Home Video Picks & Passes 04.16.17

True stories all get a thumbs-up.

Hidden Figures
Hidden Figures (photo: 20th Century Fox)

Hidden Figures (2016) — PICK

Lion (2016) — PICK

Silence (2016) — PICK


This week many people will be sitting down to one of last year’s big franchise sequels new on Blu-ray: the Star Wars sequel Rogue One and the Harry Potter prequel Fantastic Beasts and Where to Find Them. Alas, both sequels lack the archetypal fairy-tale good-vs.-evil vibe of the original stories — not to mention a protagonist worth caring about. What do I recommend instead? A trio of fact-based films from last year, each with at least some notable religious themes.

By far my favorite of the three, albeit also the most difficult, is Martin Scorsese’s powerful Silence, based on the acclaimed novel by Japanese Catholic Shusaku Endo.

Andrew Garfield (Hacksaw Ridge) and Adam Driver (Paterson) star as a pair of dedicated Jesuit missionaries who go to 17th-century Japan looking for their mentor (Liam Neeson).

What they find is a community of hidden Christians suffering under excruciating persecution.

Silence raises tough questions about faith and culture, persecution and fidelity, and what it means to affirm or deny Christ. I’ve written two long essays about it (both available at NCRegister.com and DecentFilms.com), and I’ll continue to ponder it for years to come.

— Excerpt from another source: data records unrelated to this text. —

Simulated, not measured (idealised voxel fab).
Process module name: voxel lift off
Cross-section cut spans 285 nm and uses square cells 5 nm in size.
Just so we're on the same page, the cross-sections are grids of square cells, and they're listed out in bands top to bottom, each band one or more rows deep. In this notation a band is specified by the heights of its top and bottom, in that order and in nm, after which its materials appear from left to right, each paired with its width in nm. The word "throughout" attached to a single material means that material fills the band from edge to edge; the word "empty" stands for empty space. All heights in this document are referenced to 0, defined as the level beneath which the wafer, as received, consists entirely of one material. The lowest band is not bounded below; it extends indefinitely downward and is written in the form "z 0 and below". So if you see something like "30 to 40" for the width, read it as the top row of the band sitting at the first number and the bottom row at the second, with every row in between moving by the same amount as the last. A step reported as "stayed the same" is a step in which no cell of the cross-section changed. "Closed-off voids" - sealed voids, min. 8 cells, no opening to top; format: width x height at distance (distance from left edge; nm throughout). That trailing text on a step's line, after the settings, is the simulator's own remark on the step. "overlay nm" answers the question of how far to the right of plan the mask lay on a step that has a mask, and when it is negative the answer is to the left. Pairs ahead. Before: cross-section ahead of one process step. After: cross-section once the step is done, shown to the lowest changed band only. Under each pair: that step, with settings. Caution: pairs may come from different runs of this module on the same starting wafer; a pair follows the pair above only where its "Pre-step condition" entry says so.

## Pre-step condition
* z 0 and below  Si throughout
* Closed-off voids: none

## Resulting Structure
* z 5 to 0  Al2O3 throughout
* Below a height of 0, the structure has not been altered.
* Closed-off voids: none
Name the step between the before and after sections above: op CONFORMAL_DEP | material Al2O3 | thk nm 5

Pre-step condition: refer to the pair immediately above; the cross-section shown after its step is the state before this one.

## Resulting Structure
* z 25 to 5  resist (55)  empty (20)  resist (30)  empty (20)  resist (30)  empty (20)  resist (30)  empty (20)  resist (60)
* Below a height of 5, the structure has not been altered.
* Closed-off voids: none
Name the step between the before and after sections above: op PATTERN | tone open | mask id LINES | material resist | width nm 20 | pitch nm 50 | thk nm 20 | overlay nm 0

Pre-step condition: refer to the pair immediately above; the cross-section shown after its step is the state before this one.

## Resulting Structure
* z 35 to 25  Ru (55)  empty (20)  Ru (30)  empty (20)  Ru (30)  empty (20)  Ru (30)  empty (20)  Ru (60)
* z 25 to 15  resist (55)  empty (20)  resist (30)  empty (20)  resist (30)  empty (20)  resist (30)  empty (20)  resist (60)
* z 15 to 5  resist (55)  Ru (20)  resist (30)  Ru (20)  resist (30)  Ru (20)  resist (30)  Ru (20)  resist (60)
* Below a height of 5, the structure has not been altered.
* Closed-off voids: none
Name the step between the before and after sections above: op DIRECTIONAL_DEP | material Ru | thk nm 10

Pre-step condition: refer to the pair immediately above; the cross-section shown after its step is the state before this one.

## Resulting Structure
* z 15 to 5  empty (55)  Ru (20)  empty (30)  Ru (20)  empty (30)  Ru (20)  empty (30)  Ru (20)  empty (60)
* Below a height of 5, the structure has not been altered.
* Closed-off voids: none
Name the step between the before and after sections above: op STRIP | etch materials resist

Hidden Figures relates the untold story of black female mathematicians (Taraji P. Henson, Octavia Spencer and Janelle Monáe) at NASA’s segregated Langley Research Center during the 1960s space race. One, Katherine Goble Johnson (Henson), is tapped for an all-white-male research team crunching numbers to put astronaut John Glenn into orbit.

From Catholic director Theodore Melfi (St. Vincent), Hidden Figures tells an important story in an entertaining, if sanitized, way.

Then there’s Lion, starring Dev Patel (The Best Exotic Marigold Hotel) as Saroo Brierley, an Indian-born man who was separated from his home and family at the age of 5 and eventually adopted by an Australian family — but as an adult managed to relocate his home village by scouring Google Maps images for landmarks matching his childhood memories. As with Hidden Figures, critics will find fault, but the true story is its best asset.

 

Caveat Spectator: Hidden Figures: Brief profanity and some cursing; brief sensuality. Older kids and up. Lion: Mature themes; pair of brief nonmarital bedroom scenes (nothing explicit). Teens and up. Silence: Intense scenes of torture and menace, including graphic violence; ambiguous religious themes. Adults.